Contributing to CA Biositing Pipeline

See the main project's CONTRIBUTING.md for general contribution guidelines (branching, PRs, commit style).

This document covers everything specific to the ca-biositing-pipeline package.

Package Structure

src/ca_biositing/pipeline/
├── ca_biositing/
│   └── pipeline/
│       ├── __init__.py              # Package initialization and version
│       ├── etl/
│       │   ├── extract/             # Data extraction tasks
│       │   │   ├── basic_sample_info.py
│       │   │   └── experiments.py
│       │   ├── transform/           # Data transformation tasks
│       │   │   └── products/
│       │   │       └── primary_ag_product.py
│       │   ├── load/                # Data loading tasks
│       │   │   └── products/
│       │   │       └── primary_ag_product.py
│       │   └── templates/           # ETL module templates
│       ├── flows/                   # Prefect flow definitions
│       │   ├── analysis_type.py
│       │   └── primary_ag_product.py
│       └── utils/                   # Utility functions
│           ├── gsheet_to_pandas.py
│           └── lookup_utils.py
├── tests/
│   ├── conftest.py                  # Pytest fixtures
│   ├── test_etl_extract.py          # Tests for extract tasks
│   ├── test_flows.py                # Tests for Prefect flows
│   ├── test_lookup_utils.py         # Tests for utility functions
│   └── test_package.py              # Package metadata tests
├── LICENSE
├── README.md
├── pyproject.toml
├── alembic.ini
└── .env.example                     # Environment variables template

Key Components

Extract (etl/extract/) — Pull data from Google Sheets or other sources.

Transform (etl/transform/) — Clean and reshape data with pandas.

Load (etl/load/) — Upsert transformed data into PostgreSQL.

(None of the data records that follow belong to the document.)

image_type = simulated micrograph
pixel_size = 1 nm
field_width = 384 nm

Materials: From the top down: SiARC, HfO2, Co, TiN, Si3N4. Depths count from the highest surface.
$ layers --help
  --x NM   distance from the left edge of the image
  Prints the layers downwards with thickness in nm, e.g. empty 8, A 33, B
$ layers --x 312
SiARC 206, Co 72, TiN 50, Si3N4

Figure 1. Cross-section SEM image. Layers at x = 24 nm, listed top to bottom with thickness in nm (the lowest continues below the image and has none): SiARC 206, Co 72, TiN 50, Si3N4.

Flows (flows/) — Prefect flows that combine extract/transform/load steps.

Utilities (utils/)

lookup_utils.py — Foreign key helpers (replace_name_with_id_df, replace_id_with_name_df)
gsheet_to_pandas.py — Google Sheets to DataFrame conversion

Development Setup

Install all dependencies from the project root:

pixi install

Or standalone for just this package (also requires ca-biositing-datamodels):

cd src/ca_biositing/pipeline
pip install -e .

Copy .env.example to .env and fill in the database connection settings.

Workflow Guides

Detailed step-by-step guides live alongside this file:

DOCKER_WORKFLOW.md — Managing dev containers
ETL_WORKFLOW.md — Running and extending the ETL pipeline
ALEMBIC_WORKFLOW.md — Database schema migrations
GCP_SETUP.md — Google Sheets API / service account setup
PREFECT_WORKFLOW.md — Prefect flow orchestration

Adding New ETL Pipelines

Extract — Create extraction task in etl/extract/
Transform — Create transformation task in etl/transform/
Load — Create loading task in etl/load/
Flow — Create a Prefect flow in flows/ combining the three tasks
Tests — Add tests in tests/

Use etl/templates/ as a starting point.

Note: Database models are managed in the separate ca-biositing-datamodels package. See docs/datamodels/CONTRIBUTING.md for adding new models.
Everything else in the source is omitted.